Working with People

  • Steve Jones - SSC Editor

    SSC Guru

    Points: 716562

    Comments posted to this topic are about the item Working with People

  • james.jensen1350

    Say Hey Kid

    Points: 700

    I wholeheartedly agree with you, Steve, on getting along better with our peers at work. Friction between DBAs and the rest of the world is so commonplace, I almost think it has become a truism. I am a developer, but I have worked as a DBA, so I have seen both sides of that fence.

    What drove me to respond, however, is the statement that we should:

    perhaps...learn a few things about ourselves and how we might adjust our own personality"

    Wow. Saying that is, IMHO, extremely incisive and wise. Just like the x-step programs that purport to help people through difficult times, it is widely recognized that self-reflection is an integral step to making our lives better.

    I have also heard that the things we detest in others are the things we subconsciously loathe about ourselves. If that's true, then perhaps many DBAs are in need of some reflection and meditation. 😉

    In all seriousness, between my stint as a DBA and today, I have made small improvements to my thinking and my interactions with others. I feel that looking within ourselves is a very important first step to a less stressful workplace. Thank you for laying that out in your blog.

  • akljfhnlaflkj

    SSC Guru

    Points: 76202

    Working with personalities that clash with mine, well I find it exhausting. I am always trying to remember to just pause before speaking, take an extra breath. But I still find myself having to say something like "That wasn't an attack. I was just responding to your statement." That kind of caution stifles the passionate and productive discussions I have come to enjoy and even rely on in IT. To now have to tiptoe around I believe is counterproductive and a disservice to the company I work for. But to keep peace in the workplace I just shut up.

  • xsevensinzx

    One Orange Chip

    Points: 25550

    I think the problem is this:

    Many developers want their changes to be deployed quickly, while DBAs want extensive review and testing to be sure that no problems will occur. This prioritization of stability over enhancements by DBAs does make us seem difficult to managers, PMs, and no shortage of clients.

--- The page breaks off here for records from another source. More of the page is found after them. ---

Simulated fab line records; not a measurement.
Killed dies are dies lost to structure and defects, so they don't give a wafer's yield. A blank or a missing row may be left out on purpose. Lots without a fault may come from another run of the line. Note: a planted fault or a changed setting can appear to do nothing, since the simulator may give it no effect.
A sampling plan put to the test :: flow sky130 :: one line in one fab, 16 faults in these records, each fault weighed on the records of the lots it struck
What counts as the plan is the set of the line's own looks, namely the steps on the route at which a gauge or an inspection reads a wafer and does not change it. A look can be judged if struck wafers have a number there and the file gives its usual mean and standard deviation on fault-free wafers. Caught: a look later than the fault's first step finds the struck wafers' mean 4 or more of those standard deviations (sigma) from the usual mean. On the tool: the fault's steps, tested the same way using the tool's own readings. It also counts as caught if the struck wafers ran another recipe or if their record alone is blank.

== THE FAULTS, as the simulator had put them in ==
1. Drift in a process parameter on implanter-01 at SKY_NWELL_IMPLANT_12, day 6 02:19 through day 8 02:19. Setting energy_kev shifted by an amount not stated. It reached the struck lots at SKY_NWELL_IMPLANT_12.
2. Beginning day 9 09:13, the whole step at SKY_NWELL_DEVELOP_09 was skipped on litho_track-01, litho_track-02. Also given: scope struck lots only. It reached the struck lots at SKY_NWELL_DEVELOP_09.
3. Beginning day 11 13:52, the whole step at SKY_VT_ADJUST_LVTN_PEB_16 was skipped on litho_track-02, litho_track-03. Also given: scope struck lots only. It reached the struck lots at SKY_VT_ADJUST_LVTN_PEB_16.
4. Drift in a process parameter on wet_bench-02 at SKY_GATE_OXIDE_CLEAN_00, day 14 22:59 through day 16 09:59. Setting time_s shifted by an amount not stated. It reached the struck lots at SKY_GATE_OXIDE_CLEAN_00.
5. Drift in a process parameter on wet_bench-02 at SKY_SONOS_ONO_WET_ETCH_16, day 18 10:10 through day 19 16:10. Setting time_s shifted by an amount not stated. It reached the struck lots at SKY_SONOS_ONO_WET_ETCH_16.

    The idea that developers don't extensively do code reviews or test their work while the other does is a hallmark of why there is conflict to begin with.

    People will always be difficult to work with if they always take the approach that they are doing something better than the others even if that's not the intention.

  • below86

    SSChampion

    Points: 11290

    xsevensinzx (9/9/2015)


    I think the problem is this:

    Many developers want their changes to be deployed quickly, while DBAs want extensive review and testing to be sure that no problems will occur. This prioritization of stability over enhancements by DBAs does make us seem difficult to managers, PMs, and no shortage of clients.

    The idea that developers don't extensively do code reviews or test their work while the other does is a hallmark of why there is conflict to begin with.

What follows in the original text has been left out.